Should the Central Election Commission (CIK BiH) use the 2013 census of population when forming the House of Peoples (HoP) in the Federation of Bosnia and Herzegovina (FBiH) entity, they would threaten Bosnia’s survival, said the Social Democratic Party (SDP) leader Nermin Niksic in an interview with N1’s Amir Zukic.
“That would mean the definite victory of those policies that failed to achieve their goals during the war and that were sentenced for genocide and joint criminal enterprise,” Niksic said. “People in the CIK BiH must be aware that such a decision would be contrary to the FBiH Constitution.”
Niksic noted that using the 2013 census would mean the end of the need for multiethnic parties in the country and that one party could stay in power forever.
The 1991 census is important because it prevents the implementation of results of ethnic cleansing and other war crimes in practice, he added.
The State election law stipulates that the CIK BiH should decide on the division of mandates in the FBiH HoP after every election, but the CIK Bih has not done so since the last census of population.

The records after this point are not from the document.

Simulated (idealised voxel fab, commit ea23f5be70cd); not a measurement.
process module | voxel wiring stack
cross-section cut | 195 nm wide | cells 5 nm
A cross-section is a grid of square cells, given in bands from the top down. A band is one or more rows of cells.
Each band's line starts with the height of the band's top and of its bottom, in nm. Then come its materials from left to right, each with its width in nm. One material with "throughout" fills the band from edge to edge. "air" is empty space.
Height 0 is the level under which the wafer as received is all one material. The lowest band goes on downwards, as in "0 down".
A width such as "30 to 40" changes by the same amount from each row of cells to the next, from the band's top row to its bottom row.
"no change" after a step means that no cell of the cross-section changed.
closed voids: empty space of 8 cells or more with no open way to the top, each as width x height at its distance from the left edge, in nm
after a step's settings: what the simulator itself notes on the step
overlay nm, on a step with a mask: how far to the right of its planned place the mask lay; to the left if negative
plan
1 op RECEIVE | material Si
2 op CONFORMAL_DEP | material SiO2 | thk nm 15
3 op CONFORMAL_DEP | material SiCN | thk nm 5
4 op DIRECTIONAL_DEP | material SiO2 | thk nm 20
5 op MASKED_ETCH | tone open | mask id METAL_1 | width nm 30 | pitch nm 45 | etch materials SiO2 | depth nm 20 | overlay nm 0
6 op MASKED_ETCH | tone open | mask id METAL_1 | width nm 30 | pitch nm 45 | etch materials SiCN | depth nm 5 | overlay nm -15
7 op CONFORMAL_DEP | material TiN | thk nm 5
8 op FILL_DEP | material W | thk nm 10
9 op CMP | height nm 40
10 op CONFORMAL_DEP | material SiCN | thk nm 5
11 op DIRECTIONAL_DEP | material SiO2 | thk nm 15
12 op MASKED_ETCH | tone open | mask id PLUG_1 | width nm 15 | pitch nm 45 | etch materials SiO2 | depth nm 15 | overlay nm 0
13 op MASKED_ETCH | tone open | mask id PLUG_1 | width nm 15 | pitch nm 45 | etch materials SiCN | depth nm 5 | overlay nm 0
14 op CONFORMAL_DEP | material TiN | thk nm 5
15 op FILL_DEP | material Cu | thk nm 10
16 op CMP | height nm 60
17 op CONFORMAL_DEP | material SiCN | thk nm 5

On the other hand, the FBiH Constitution stipulates that all demographic decisions should be made according to the 1991 census in order to tackle the results of ethnic cleansing in Bosnia, as much as possible.
The Dayton Peace Agreement that ended the 1992-95 war in Bosnia prescribed in its Annexe VII that everybody who was forced to leave their home during the war has the right return. The idea was to erase the results of ethnic cleansing, which in practice turned the once mixed Yugoslav republic into clusters of ethnic-based enclaves.
The Agreement also prescribed that until the expelled return home, the division of power in the communities will be distributed according to the 1991 census, the one before the ethnic cleansing.
However, nationalists have obstructed the return of refugees ever since the end of the conflict and the Annex VII has never been fully implemented. Meanwhile, the 2013 census has exposed the full extent of the ethnic cleansing effects.
When it comes to the government formation in the FBiH, Niksic told N1’s Amir Zukic that the bloc gathered around the SDP represents a strong civic bloc which is a force to be reckoned with in the FBiH Parliament.
“I can understand the frustration of those who have been in power for the past several mandates. They don’t want to accept the fact that government can be formed without them,” he said.
The bloc consists of the SDP, the Democratic Front (DF), Our Party (NS) and the Civic Alliance (GS) and together they have more chance to form a government at the state level than the Democratic Action Party (SDA), Croat Democratic Union (HDZ BiH) and the Alliance of Independence Social Democrats (SNSD), who ruled in the past two mandates.
The SDA, HDZ BiH and SNSD are the three strongest nationalist parties each representing one of three constituent peoples in Bosnia, Bosniaks, Croats and Serbs.
However, Niksic said that he respects the election results these three achieved.
“We’re not stopping them from forming the government, but we also said we wouldn’t sit idly. That’s why we started forming the government where ever we had a parliamentary majority.”